Massive untamed grasslands, winding glacial fjords and granite mountain peaks dot the 1,500-mi (2,400-km) landscape between the port city of Puerto Montt and Cape Horn at Latin America's very southern tip. An effort to lock away this wild beauty for future generations has now taken a huge step forward through a new accord to grow Chile's national parklands by 11 million acres (4.4 million hectares), an expansion that includes the largest private land donation in history.
For more than two decades, Kris and Douglas Tompkins have devoted their lives to preserving the biodiversity of Chilean and Argentinian Patagonia.
As former CEOs and founders respectively of outdoor clothing companies Patagonia and the North Face, the pair turned in their lives as successful business folk and relocated to Chile's deep south, where they focused their energy on what they see as the greatest crisis of our lifetime.

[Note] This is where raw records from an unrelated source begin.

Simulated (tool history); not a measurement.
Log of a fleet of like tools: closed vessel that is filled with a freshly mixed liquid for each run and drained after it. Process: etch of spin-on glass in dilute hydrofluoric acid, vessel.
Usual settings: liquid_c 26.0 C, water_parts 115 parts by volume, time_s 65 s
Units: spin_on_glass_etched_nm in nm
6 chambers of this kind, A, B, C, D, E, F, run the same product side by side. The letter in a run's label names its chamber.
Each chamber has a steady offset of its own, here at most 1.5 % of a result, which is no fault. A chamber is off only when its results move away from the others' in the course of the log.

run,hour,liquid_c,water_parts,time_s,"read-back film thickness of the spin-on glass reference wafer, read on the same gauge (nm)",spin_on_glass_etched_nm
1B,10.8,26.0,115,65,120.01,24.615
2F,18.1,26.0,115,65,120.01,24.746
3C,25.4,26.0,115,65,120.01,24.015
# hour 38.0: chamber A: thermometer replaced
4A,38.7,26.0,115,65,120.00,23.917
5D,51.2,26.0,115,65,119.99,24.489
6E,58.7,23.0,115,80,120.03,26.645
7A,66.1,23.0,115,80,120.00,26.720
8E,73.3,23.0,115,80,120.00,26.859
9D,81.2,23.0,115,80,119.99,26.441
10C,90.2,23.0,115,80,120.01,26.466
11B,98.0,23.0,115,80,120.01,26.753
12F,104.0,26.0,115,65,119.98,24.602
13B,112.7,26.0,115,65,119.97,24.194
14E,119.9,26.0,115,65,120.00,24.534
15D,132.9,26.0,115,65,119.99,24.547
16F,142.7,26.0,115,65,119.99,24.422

Through the foundation Tompkins Conservation, the pair sought to tackle the issue through one key strategy: the creation of national parks. This meant privately acquiring lands across Patagonia, working to restore the habitats and key species and then handing them over to the state.
It wasn't all that smooth of a ride, however, with local politicians, ranchers and community activists suspicious of the Tompkins' apparent altruism. This inspired the suggestion of ulterior motives, including accusations that the pair were building dumps for nuclear waste, hoarding the world's largest freshwater supply, breeding lions and creating a refuge for Jews. Nonetheless, the couple stayed the course and although Douglas died in a kayaking accident in 2015, Kris is now seeing their work pay off, most recently through the landmark agreement with the Chilean government.
"I wish my husband Doug, whose vision inspired today's historic pledge, were here on this memorable day. Our team and I feel his absence deeply," she said at the ceremony last week. "But I know that if Doug were here today, he would speak of national parks being one of the greatest expressions of democracy that a country can realize, preserving the masterpieces of a nation for all of its citizenry."
With Chilean president Michelle Bachelet in attendance, the signing took place at Pumalin Park in northern Patagonia, which was started when Douglas began buying small semi-abandoned plots in 1991 and was eventually designated a Nature Sanctuary in 2005. As of last week, it belongs to the Chilean state, but is just one part of the scattering of lands Tompkins Conservation will be handing over.
"Pumalin Park is just one of multiple parks that will be part of the donation," Alison Kelman, spokesperson for Tompkins Conservation, explains to New Atlas. "This 11 million-acre pledge will create five new national parks, including the future Pumalín National Park, and will expand three more. Tompkins Conservation is donating one million acres, and the government of Chile is donating 10 million acres. For example, Patagonia Park is located in between two national reserves, the Jeinimeni Reserve to the north and the Tamango Reserve to the south. These two reserves will become part of the future national park, and will enjoy elevated levels of federal protection."
When it's all said and done, the total protected area will be three times the size of Yosemite and Yellowstone National Parks combined. It will also serve as a key plank in Chile's so-called Route of Parks, a 17-park network stretching from Puerto Montt to Cape Horn said to have the potential to generate US$270 million in eco-tourism revenue, and jobs for up to 43,000 local people. The private lands pledged in last week's agreement will be converted into national parklands over the coming 12 months.
"All of the land in this pledge will be given to the national park service to either create new national parks or expand existing national parks," says Kelman. "The goal is to have all of the land designated as national park before Michelle Bachelet leaves office in March 2018."